By Richard P. Joseph


It is difficult for me to use scripture to prove my point.  Sounds crazy doesn’t it but let me explain it another way.  It is unethical to pull short passages out of the bible in a scattered manner and piece them together like a politician creating a gerrymandered map of congressional districts and present it as a meaningful and sane work of  civil representation.  Once scripture verses are pulled out of context and pasted into a conglomerate of other verses that have been pulled out of context, you end up with blasphemy.  You can just as easily gather all of the letters in this article, rearrange them into other words and come up with a totally different article.  In fact that is what I did with the alphabet.  I used the 26 letters and arranged them into words that mean something in particular and wrote this article.  Someone else can use those same 26 letters and write an article about hunting elephants in Africa.  That is why “context is king” when it comes to interpreting scripture.  The general meaning of the epistle must always be maintained at all cost.  So what does that have to do with the book of Colossians?

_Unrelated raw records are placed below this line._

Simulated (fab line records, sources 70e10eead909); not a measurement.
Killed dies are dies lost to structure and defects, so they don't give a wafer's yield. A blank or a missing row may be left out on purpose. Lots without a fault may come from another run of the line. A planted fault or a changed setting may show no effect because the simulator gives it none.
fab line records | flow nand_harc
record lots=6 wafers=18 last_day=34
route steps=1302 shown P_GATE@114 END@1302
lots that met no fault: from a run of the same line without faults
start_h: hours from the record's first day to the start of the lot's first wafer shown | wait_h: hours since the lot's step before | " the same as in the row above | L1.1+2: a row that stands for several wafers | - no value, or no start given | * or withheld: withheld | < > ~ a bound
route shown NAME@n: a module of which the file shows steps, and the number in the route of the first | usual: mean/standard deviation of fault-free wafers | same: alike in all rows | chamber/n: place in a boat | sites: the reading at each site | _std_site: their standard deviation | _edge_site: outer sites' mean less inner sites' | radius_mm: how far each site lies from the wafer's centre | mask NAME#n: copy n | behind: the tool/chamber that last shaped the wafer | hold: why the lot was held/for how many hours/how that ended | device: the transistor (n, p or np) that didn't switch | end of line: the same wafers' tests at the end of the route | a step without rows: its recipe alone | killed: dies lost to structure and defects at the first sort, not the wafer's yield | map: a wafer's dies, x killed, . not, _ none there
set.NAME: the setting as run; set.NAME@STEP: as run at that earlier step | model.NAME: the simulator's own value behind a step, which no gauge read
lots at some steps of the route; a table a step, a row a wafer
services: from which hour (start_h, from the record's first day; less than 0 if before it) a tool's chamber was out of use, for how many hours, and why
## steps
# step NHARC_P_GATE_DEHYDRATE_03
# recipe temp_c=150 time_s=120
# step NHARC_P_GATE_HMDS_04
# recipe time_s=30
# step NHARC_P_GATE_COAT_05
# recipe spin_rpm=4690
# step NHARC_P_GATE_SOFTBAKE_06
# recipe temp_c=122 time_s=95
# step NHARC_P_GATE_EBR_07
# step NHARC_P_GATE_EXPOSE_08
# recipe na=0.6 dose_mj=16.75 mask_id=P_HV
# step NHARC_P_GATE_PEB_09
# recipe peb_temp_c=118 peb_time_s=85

In this article I will attempt to explain what I have been promoting in most of my articles, that there is a theme, or in other words, a context that must be maintained in all of Paul’s epistles as well as the greater scope of the New Testament.  Once you see this pattern, you can’t unsee it.  In this article I am going to cite multiple verses but only for the purpose of highlighting the context.  But again, please don’t just read these articles without reading your bible.  These articles are only meant to point out things that you won’t hear from a pulpit.  After reading this article, please read the entire book of Colossians.  Nothing replaces scripture.  

Remember that the overarching theme of the new testament is that the era of Judaism is coming to an end (the end of the age) and a new era (the new covenant in the blood of Jesus Christ) is coming.  The entire new testament is eschatological in nature.  The vineyard is being taken from the chosen people and given to the elect which was completed by AD 70. .  


Col 1:18 And He is the head of the body, the church, who is the beginning, the firstborn from the dead, that in all things He may have the preeminence.


This verse describes Jesus as the firstborn from the dead.  The carcass here is Israel.  I am not against the notion of the dead also including the gentiles that were dead for a long time either.  Jesus then becomes the head of the body (the church).  Note that there is a transfer here from one system and group to another.  

Next we go to Col 2:16-17


16 So let no one judge you in food or in drink, or regarding a [j]festival or a new moon or sabbaths, 17 which are a shadow of things to come, but the [k]substance is of Christ. 


Here is an expansion of the verse; 

16 So let no one judge you in food or in drink, or regarding a [j]festival or a new moon or sabbaths, (Judaism/law) 17 which are a shadow of things to come, but the [k]substance is of Christ (The new covenant which replaced the old covenant). 


Col 3:11

11 where there is neither Greek nor Jew, circumcised nor uncircumcised, barbarian, Scythian, slave nor free, but Christ is all and in all.

This is again self explanatory.  It doesn’t matter if you are a Jew anymore, it only matters if you are a follower of Christ.  


As you read the entire third chapter it is as if Paul is telling them, not to obey, but to perform the ten commandments.  The ten commandments are no longer a civil law but a heart change.  The law becomes alive in the Christian unlike it did before that time.  In Christ we can live out the law because the law was conquered by Jesus Christ.  He is our salvation.  He is our redemption.  He is our resurrection.  He is our eternal life.  While the letter of the law was passing away, the spirit of the law became alive.